Kishore Gopalakrishna

Apache Helix internals

December 2, 2013 gkishore 1 comment

Follow @kishore_b_g
This is a follow up on the Cloudera blog post http://blog.cloudera.com/blog/2013/09/distributed-systems-get-simpler-with-apache-helix/ that covered the core concepts in Helix. I will get into some of the internals of Helix and how it responds to various cluster events.

Roles

Helix roles

Helix divides distributed system components into 3 logical roles as shown in the above figure. It’s important to note that these are just logical components and can be physically co-located within the same process. Each of these logical components have an embedded agent that interacts with other components via Zookeeper.

Controller: The controller is the core component in Helix and is the brain of the system. It hosts the state machine engine, runs the execution algorithm, and issues transitions against the distributed system.

Participant: Each node in the system that performs the core functionality is referred to as a Participant. The Participants run Helix library that invokes callbacks whenever the controller initiates a state transition on the participant. The distributed system is responsible for implementing those callbacks. In this way, Helix remains agnostic of the semantics of a state transition, or how to actually implement the transition. For example, in a LeaderStandby model, the Participant implements methods OnBecomeLeaderFromStandby and OnBecomeStandbyFromLeader. In the above figure p1, p2 represent the partitions of a Resource (Database, Index, Task). Different colors represent the state (e.g master/slave) of the partition.
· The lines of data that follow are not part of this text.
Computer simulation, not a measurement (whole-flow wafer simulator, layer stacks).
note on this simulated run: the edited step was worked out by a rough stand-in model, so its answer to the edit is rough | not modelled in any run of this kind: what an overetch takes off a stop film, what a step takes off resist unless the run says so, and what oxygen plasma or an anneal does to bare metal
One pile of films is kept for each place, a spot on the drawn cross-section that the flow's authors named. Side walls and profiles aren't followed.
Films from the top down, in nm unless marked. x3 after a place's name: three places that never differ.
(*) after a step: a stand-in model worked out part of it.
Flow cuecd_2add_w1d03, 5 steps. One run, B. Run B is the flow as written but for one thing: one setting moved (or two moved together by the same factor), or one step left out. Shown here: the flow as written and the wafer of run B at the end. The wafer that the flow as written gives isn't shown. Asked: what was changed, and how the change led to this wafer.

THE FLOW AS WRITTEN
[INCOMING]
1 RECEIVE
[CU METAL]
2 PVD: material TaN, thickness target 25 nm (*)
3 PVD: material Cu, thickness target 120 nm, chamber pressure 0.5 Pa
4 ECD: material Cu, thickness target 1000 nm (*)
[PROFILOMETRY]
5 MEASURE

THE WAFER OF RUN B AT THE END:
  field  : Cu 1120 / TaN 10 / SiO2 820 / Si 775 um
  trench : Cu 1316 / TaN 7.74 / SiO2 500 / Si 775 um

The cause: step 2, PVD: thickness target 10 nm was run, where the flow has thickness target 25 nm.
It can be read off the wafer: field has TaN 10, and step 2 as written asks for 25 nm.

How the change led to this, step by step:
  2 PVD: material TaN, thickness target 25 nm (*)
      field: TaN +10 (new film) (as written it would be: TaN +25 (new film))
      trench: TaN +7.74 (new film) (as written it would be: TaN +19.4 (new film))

Spectator: This component represents the external entities that need to observe the state of the system. A spectator is notified of the state changes in the system, so that they can interact with the appropriate participant. For example, a routing/proxy component (a Spectator) can be notified when the routing table has changed, such as when a cluster is expanded or a node fails.

Interaction between components

What are the core requirements of a cluster management system?

Cluster state/metadata store: Need a durable/persistent and fault tolerant store
Notification when cluster state changes: the controller needs to detect when nodes start/fail and compute appropriate transitions required to bring the cluster to a healthy state.
Communication channel between the components: when the controller chooses state transitions to execute, it must reliably communicate these transitions to participants. Once complete, the participants must communicate their status back to the controller.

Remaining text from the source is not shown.